Abstract Syntax Tree

Overview

The abstract syntax tree (AST) is a tree representation of the source code. It is used to represent the structure of the code in a way that is easy to manipulate and analyze. The AST is created by the parser, which reads the source code and generates a tree of nodes that represent the different parts of the code.

flowchart TD
    A[Program] --> B[ClassDecl]
    A --> C[MainClass]
    C --> Sout[System.out.println]
    Sout --> Hello["Hello, World!"]
    B --> E[VarDecl]
    B --> F[MethodDecl]
    F --> J[Statement]
    J --> K[Exp]

Nodes

The nodes of the AST represent the different elements of the source code, such as statements, expressions, and declarations. Each node has a specific type and contains information about the code it represents. For example, a node representing an assignment statement might contain information about the variable being assigned to and the value being assigned.

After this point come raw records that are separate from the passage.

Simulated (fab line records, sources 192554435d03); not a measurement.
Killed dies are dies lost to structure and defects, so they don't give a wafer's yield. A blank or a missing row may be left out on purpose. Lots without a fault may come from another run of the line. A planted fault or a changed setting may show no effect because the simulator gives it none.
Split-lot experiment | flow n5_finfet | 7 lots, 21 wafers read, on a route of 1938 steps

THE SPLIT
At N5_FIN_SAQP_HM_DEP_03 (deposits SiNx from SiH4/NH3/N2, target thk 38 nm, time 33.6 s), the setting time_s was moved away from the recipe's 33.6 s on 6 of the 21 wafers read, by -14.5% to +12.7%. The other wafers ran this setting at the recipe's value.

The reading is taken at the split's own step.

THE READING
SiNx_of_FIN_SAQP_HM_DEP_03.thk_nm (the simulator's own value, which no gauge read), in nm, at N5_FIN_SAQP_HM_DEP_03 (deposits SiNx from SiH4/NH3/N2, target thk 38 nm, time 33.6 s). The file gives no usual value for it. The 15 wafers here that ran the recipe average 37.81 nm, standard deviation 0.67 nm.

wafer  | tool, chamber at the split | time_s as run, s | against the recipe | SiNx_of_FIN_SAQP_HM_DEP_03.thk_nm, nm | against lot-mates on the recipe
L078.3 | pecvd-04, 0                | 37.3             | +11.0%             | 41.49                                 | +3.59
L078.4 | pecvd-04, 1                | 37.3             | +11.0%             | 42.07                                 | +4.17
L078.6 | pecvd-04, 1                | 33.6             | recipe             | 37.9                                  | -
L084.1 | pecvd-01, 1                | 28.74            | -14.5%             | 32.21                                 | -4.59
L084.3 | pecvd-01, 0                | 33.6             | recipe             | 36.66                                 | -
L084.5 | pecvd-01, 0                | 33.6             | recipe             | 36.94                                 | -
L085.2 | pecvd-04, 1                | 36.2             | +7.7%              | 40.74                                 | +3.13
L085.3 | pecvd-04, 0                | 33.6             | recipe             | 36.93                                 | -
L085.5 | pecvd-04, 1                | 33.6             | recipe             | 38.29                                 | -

// Abstract base class for all AST nodes
public abstract class Node {
    public abstract <T> T accept(Visitor<T> v);
}
// Example of a node representing an assignment statement
public class Assign extends Statement {
    private Identifier identifier;
    private Expression value;

    @Override
    public <T> T accept(Visitor<T> v) {
        return v.visit(this);
    }
}

Generic Type T is used to allow the visitor to return different types of values depending on the operation being

Visitors

Each node in the AST has an accept method that takes a visitor as an argument. The visitor is an interface that defines methods for each type of node in the AST. When the accept method is called on a node, it calls the appropriate method on the visitor, passing itself as an argument. This allows the visitor to perform operations on the node and its children.

// Visitor interface
public interface Visitor<T> {
    T visit(Assign assign);
    T visit(Identifier identifier);
    T visit(Expression expression);
    { ... }
}

Orthogonal directions of modularity.

The visitor pattern allows for orthogonal directions of modularity. This means that the code that defines the nodes of the AST is separate from the code that defines the operations that can be performed on the nodes. This separation makes it easy to add new operations to the AST without modifying the existing code.

Examples of operations that can be performed on the AST include type checking, table of symbols and mermaid printer, code generation, and optimization(like llvm).